What did you expect to happen?
PVCs will be restored sucessfully.
How can we reproduce it (as minimally and precisely as possible)?
- create a vcluster
- create a stateful deployment (with ceph-rbd CSI driver StorageClass synced from Hostcluster)
- Run vcluster snapshot create --include-volumes
- Verify the snapshot archive is written to S3
- Delete the workload and its PVCs
- Run vcluster snapshot restore
- Observe that PVCs are created but remain Pending with no dataSource
Anything else we need to know?
- Host-Cluster OS is Talos OS
- Rancher Environment
- Ceph for CSI and S3-Endpoint
Host cluster Kubernetes version
Details
$ kubectl version
Server Version: v1.33.4
vcluster version
Details
$ vcluster --version
vcluster version 0.34.0
VCluster Config
Details
sync:
toHost:
ingresses:
enabled: true
secrets:
enabled: true
all: true
fromHost:
nodes:
enabled: true
storageClasses:
enabled: true
controlPlane:
backingStore:
etcd:
deploy:
enabled: true
statefulSet:
highAvailability:
replicas: 3
resources:
requests:
cpu: 20m
memory: 150Mi
service:
annotations:
"loft.sh/uninstall-on-cluster-delete": "true"
statefulSet:
highAvailability:
replicas: 3
security:
podSecurityContext:
fsGroup: 65532
containerSecurityContext:
runAsUser: 65532
runAsNonRoot: true
What happened?
We are usung vCluster OSS and want to be able to backup and restore vclusters properly. We are also using Rancher as k8s management tool.

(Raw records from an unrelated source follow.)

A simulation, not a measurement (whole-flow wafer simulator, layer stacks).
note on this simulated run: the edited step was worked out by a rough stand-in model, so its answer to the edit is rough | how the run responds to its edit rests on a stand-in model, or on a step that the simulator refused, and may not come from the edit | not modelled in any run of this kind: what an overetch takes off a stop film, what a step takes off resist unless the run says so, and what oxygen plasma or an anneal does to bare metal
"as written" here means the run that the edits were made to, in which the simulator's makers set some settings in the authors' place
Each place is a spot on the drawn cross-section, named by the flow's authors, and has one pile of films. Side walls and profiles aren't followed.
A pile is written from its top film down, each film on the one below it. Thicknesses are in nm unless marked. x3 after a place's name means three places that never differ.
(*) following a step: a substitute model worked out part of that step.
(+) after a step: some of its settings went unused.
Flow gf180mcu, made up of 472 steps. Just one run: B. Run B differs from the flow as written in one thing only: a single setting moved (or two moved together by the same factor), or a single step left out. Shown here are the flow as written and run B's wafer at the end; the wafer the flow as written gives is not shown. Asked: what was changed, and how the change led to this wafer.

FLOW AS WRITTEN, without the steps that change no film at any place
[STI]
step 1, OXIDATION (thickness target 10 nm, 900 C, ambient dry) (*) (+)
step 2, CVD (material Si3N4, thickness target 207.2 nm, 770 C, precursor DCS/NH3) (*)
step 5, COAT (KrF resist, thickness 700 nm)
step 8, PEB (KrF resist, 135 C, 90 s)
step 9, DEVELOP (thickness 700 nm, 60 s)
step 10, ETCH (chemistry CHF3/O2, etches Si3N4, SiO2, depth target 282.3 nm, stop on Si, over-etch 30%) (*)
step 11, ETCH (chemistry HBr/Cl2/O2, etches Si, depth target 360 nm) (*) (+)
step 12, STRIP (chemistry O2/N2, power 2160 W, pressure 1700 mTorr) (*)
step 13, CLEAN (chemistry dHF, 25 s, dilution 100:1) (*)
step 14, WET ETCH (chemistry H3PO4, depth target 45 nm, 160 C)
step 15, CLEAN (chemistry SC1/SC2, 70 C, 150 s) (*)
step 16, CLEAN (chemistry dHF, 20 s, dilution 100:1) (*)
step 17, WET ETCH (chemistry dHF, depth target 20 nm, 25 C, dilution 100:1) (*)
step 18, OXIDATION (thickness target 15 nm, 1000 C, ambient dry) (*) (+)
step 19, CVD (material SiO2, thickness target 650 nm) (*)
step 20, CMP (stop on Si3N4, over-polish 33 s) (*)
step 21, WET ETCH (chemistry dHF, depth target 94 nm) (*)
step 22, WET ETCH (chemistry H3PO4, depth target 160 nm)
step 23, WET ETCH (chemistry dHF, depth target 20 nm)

Tests with velero in the pasts fails because of the rancher integration.
The snapshot runs fine and we get a file in our s3-Target. During the snapshot we see the volumesnapshots in the host cluster.
A snapshot restore without deleting deployments or pvcs inside the vcluster comes up but without restoring the old data, its using the existing pvc.
When we delete the deployment and pvcs in the vcluster and try to restore, the vcluster comes up but the pvcs stuck in "pending" state.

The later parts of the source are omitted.